Funding costs for non-bank finance companies (NBFCs) in India are rising, but strong credit demand fuelled by the country's robust economic growth will support the sector's profitability, according to Moody’s Ratings.
“We expect loans at NBFCs to grow about 15% in the next 12-18 months, driven by various types of lending, including infrastructure financing by large government-owned NBFCs and loans to small and medium-sized enterprises,” the rating agency says in a report.
Growth in unsecured retail loans will slow after the Reserve Bank of India (RBI) raised the risk weight of such credit assets for both banks and NBFCs by 25 percentage points in December 2023, says Moody’s.
“We expect India's economy to expand 6.6% in the year ended March 2025 (fiscal 2025) and 6.2% the following year, and this will lead to robust loan growth at NBFCs, mitigating the impact of rising funding costs on their profitability,” the rating agency says.
Aggregate year-on-year loan growth at NBFCs accelerated to 20.8% in September 2023 from 10.8% a year earlier, driven by demand for retail loans, including financing for housing and automobiles.
NBFCs’ profitability will moderate somewhat in the next 12-18 months as funding costs for them will increase, says Moody’s. "We also expect the sector’s credit costs to increase from cyclically low levels, especially as unsecured loans mature," it says.
Borrowing from banks, a key funding source for NBFCs, has become costlier for the sector since the RBI raised the risk weight of banks’ exposures to the sector for the calculation of their regulatory capital.
The measure has led banks to raise rates for loans to NBFCs to compensate for greater capital charges. Funding costs for large NBFCs increased about 50 basis points on average in fiscal 2024 from the prior year.
"The cost of borrowing from banks will increase further in the next 12 to 18 months. Banks are still repricing their loans to NBFCs at higher rates to reflect rate hikes by the RBI in 2022-23. In addition, banks will pass higher deposit costs onto borrowers including NBFCs after raising deposit rates to attract more deposits as credit demand outstrips deposit growth," says Moody's.
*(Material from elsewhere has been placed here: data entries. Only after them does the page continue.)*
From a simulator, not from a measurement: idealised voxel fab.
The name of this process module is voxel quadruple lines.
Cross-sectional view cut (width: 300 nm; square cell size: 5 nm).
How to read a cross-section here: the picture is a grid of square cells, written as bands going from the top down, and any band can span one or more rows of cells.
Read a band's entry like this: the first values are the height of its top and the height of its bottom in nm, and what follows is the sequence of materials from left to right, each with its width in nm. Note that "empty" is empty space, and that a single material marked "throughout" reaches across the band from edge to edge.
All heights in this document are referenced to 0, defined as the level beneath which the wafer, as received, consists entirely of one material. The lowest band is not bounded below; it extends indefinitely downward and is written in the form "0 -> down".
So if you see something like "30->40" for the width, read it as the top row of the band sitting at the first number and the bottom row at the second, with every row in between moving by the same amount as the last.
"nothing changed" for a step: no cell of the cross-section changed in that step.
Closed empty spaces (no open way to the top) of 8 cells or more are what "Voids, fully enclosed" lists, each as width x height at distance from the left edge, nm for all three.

"Further, we expect some NBFCs to reduce unsecured lending and increase secured lending after the central bank raised the risk weight for unsecured retail loans. While the shift is positive for NBFCs' asset quality, it will weigh on their NIMs as yields on secured loans tend to be lower," it says.
Yet many NBFCs have passed increases in funding costs onto their customers, and this will help mitigate pressure on their margins, as per Moody's.
"Also, the largest NBFCs have access to diverse funding sources including retail deposits and external commercial borrowing. Their NIMs will hold up better as they have greater funding flexibility," the ratings firm says.